Sport has paid tribute to King Charles III on the day of his coronation.
Players lined up as the national anthem was played before football and cricket matches throughout the country.
Similar tributes were also held before Saturday’s final round of games in the rugby union Premiership, which were put back to a 16:00 BST start so fans could enjoy the celebrations.
The tributes were not universal as many Liverpool fans booed the anthem before their home game against Brentford.
As both teams lined up around the centre circle for ‘God Save The King’ to be played, a large part of Anfield began booing before breaking into chants of “Liverpool”.
Elsewhere, there were special ceremonies held at the Newmarket horse race meeting, as well as at the Badminton Horse Trials.
Football’s tribute to King Charles III started with Friday’s Women’s Super League match between Arsenal and Leicester at Boreham Wood, when players surrounded the centre circle to observe the national anthem.
On Saturday, Chelsea forward Sam Kerr, an Australian international, was chosen to carry her country’s flag to lead the Australian delegation as they made their way into Westminster Abbey in London before the coronation ceremony.
The national anthem was later observed before four Premier League matches that kicked off at 15:00, which included Manchester City v Leeds, Bournemouth v Chelsea, Tottenham v Crystal Palace and Wolves v Aston Villa.
Manchester City’s game at Etihad Stadium had originally been planned for an early televised kick-off but was moved to avoid a clash with the coronation ceremony after the Premier League agreed to relax broadcast blackout rules.
Liverpool played the national anthem before their 17:30 kick-off against Brentford, despite the club saying they know some fans “have strong views on it”.
A section of the club’s support booed ‘Abide With Me’ and ‘God Save The Queen’ before last season’s FA Cup final, while anti-coronation songs were heard during Wednesday’s win over Fulham at Anfield.
Speaking after the match, Liverpool manager Jurgen Klopp, who had wished “King Charles III well, not just today but also for the future,” in his programme notes, said: “We have freedom of speech. That means a free opinion as well. It was clear that something like this would happen, I think everyone knew it. And that is allowed. That is fine.
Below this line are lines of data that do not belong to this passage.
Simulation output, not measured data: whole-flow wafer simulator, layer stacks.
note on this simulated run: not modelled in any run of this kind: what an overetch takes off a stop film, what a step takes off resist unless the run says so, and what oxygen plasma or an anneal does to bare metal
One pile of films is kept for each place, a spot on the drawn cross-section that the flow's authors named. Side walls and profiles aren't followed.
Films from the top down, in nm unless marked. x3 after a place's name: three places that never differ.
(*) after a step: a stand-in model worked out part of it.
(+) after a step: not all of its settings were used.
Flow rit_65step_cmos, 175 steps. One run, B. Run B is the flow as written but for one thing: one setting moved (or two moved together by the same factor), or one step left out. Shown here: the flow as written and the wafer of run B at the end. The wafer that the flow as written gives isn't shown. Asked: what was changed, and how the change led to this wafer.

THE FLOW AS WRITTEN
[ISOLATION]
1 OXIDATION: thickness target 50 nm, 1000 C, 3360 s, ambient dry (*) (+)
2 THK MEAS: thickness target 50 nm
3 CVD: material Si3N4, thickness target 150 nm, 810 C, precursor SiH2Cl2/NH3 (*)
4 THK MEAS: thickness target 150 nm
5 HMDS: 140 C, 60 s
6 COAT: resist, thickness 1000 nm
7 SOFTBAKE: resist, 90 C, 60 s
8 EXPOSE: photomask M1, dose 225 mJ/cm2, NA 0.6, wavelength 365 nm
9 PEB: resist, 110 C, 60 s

“Nothing else happened and there was not any kind of chants or anything like that. It was just that the people showed [their feelings].
“I don’t know exactly what it is but the people of Liverpool in the past were not always happy with how the city or the club was dealt with so that is what they did.”
Cricketers stood while ‘God Save The King’ was played before games in the County Championship and Rachel Heyhoe Flint Trophy, which started on Saturday morning.
Former England captain Alastair Cook, who was knighted by Queen Elizabeth II in 2019, joined his Essex team-mates and opponents from Surrey, including England players Ollie Pope, Ben Foakes and Will Jacks, as they lined the boundary edge at Chelmsford.
Similar scenes played out at Headingley, Derby, Trent Bridge, Old Trafford and Chester-le-Street, while rain delayed play at Taunton, allowing spectators to watch the coronation ceremony on big TV screens at the ground before the start of Somerset’s match against Northamptonshire.
All five matches in the final round of the Premiership, which included games at Bath, Bristol, Leicester Tigers, London Irish and Sale, featured a pause for the national anthem before the action began.
Events in London also had an impact at the Badminton Horse Trials, where the day’s dressage started at 08:00 and paused at 10:15 to allow spectators to watch the Coronation on big screens, with competition beginning again from 12:45.
And racing at Newmarket was put back, starting at the later time of 13:40, because of the Coronation, meaning the featured 2,000 Guineas, the first Classic race of the flat season, did not get underway until 16:40.